Search code examples
c++regexboost

Regex for a comma separated text with optional double quotes that can contain backslash-escaped quotes


I need a regular expression that can separate a string like:

1st, 2nd=second, "3rd=third","4th = forth",,"6th=\"this, is, the, sixth\""

into

1st         // not surrounded
2nd=second  // not surrounded
3rd=third   // surrounded
4th = forth // surrounded, keep the blank in the middle
            // empty string
6th="this, is, the, sixth"    // the scaped dbl-quotes and commas in the middle should be kept

notice that if the sections do not have comma or dbl-quotes, they may or may not be surrounded, but if they have special characters, they should be surrounded, and double quotes must be scaped with a backslash. Also, empty values (like the 5th one) should be kept.

Any help would be appreciated.


Solution

  • For your provided samples the following regex would suffice.

    (?|\h*"([^\\"]*(?:\\.[^\\"]*)*)"\h*|([^,]+|(?<=,)|^(?=,)))
    

    See this demo at regex101 (the \n in the demo is just for multiline showcase)

    It's using a branch reset group to capture the desired parts by the same first group which is supported by PCRE and even boost regex (added to its ECMAScript grammar in version 1.42).

    With this pattern the following cases are covered (alternated, priority from left to right)

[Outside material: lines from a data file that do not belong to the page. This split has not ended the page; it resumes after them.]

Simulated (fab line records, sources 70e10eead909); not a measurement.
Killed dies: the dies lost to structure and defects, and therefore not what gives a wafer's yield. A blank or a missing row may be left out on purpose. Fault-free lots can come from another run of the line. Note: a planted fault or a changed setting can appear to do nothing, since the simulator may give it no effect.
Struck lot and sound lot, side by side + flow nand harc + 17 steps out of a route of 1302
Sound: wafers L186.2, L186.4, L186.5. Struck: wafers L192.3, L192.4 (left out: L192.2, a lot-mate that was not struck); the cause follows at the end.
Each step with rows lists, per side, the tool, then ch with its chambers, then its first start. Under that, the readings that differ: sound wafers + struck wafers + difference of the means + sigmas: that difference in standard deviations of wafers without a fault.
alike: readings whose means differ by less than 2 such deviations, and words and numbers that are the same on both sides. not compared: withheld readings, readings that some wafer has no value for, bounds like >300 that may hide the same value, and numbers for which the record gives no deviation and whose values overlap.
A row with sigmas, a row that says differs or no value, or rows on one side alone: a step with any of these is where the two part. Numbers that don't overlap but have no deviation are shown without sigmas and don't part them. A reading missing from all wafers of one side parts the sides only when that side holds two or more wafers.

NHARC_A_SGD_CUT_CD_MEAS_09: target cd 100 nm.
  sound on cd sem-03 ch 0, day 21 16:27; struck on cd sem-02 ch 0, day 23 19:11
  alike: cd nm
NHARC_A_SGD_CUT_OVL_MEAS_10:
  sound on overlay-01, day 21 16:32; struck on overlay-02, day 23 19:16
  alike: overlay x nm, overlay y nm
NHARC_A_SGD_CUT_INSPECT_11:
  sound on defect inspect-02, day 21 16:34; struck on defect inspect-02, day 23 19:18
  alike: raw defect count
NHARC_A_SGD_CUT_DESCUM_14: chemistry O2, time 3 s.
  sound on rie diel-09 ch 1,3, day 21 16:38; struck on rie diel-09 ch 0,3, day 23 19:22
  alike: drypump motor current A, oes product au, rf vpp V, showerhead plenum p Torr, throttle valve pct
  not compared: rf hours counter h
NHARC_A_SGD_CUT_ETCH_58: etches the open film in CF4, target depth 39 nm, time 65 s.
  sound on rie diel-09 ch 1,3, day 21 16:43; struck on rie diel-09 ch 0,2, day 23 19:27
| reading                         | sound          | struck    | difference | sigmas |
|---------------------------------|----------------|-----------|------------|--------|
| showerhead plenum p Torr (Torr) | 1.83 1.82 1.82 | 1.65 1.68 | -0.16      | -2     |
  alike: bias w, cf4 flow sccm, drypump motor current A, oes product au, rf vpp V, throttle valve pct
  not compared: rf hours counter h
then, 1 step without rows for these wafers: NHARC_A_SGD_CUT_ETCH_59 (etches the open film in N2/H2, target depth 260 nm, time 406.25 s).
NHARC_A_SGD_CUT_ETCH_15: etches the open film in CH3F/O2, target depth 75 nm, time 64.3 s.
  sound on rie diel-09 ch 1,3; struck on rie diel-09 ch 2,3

    1. \h*"([^\\"]*(?:\\.[^\\"]*)*)"\h* capture what's inside quoted parts surrounded by \h* any amount of horizontal space - containing any amount of escaped quotes.
    2. [^,]+ parts without quotes: One or more characters that are not a comma.
    3. (?<=,) any remaining empty spaces preceded by a comma (lookbehind).
    4. ^(?=,) if there is an empty space at the ^ start of the string/line, e.g. ,a

    Generelly it's recommended to use a csv-parser if one is available in your environment.